Interview with Pedro Silva
Instamorphs
Winner 2023
We are living in an information society. The internet has merged the societal patterns of the world’s different cultures into one community, changing the way we communicate and relate, and the differences between how we communicate in our real world versus our digitized world must be considered. More than ever, we are constantly producing and storing data, which means we are always in the process of forming a virtual universe of digital entities. All of these actions, which create virtual organisms, are instants yet they will live forever, and so will also forever shape our virtual personas. Instamorphs is a visual representation of this metaphor. The symbols represent the names of forty-five pioneer digital designers that left their mark in our digital world through generative design. To represent that our virtual world and its organisms are in constant evolution and mutation, the symbols use Richard Dawkins’s Biomorphs as a visual and conceptual reference.

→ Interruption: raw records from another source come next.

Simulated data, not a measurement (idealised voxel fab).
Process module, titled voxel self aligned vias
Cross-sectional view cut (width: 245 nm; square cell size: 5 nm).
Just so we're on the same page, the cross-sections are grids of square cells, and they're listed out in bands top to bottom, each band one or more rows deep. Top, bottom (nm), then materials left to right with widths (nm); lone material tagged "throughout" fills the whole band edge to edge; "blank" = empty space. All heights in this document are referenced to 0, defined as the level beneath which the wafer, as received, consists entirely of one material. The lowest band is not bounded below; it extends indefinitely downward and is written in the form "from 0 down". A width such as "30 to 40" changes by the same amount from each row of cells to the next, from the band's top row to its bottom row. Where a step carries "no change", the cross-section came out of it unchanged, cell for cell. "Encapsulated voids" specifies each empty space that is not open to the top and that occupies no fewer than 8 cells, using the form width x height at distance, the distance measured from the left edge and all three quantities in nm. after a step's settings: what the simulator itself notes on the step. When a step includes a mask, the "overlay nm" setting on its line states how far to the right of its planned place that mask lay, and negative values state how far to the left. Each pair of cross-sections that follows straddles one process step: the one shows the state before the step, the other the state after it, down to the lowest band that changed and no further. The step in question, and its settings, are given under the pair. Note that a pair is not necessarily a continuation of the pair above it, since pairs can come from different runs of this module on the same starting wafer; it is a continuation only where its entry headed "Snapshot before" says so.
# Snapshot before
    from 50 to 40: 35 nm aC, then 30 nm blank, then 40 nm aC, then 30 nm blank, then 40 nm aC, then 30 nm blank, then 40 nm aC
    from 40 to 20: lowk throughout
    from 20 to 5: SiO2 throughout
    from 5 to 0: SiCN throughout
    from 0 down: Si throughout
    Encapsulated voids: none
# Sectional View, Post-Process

Studying the wing anatomy of common insects was the foundation of Instamorphs’s creation process. For abstraction and simplicity’s sake, the forty-five symbols were based on the flies, butterflies, and moth’s wings. The authors’ names are responsible for creating the organisms themselves. To build the grid system’s anatomy, a number from one to fourteen was assigned to each of its fourteen sectors. Each letter of the designers’ names were translated into a single point, and their full names originated the path containing those ordered points. To do so, each letter was converted into its corresponding ASCII number, subsequently divided by the modulo (or integer remainder) of fourteen, thus dictating the sector of the grid to which its point belongs. However, the exact position within the sector is given stochastically. All the space contained by the barriers of the sector is admissible for the positioning of the point, giving a dynamic quality to the generation of the organisms, because as in nature, no two organisms are alike. Each of these points (letters) was further emphasized with a circle of variable size to ensure the final result resembled the real appearance of the portrayed insects. The resulting forty-five symbols creates an analogy between Dawkins’s work and Instapmorphs that serves as a metaphor for what it means to create work in our current digital world.
Pedro Silva
Pedro Silva is a cross-media designer and researcher at the Computational Design and Visualization Lab. He holds a BA and MA in Design and Multimedia from the University of Coimbra, Portugal where he is also currently a PhD candidate in information visualization. His design interests include information visualization, computational art, and generative design as well as typography, editorial, and graphic design.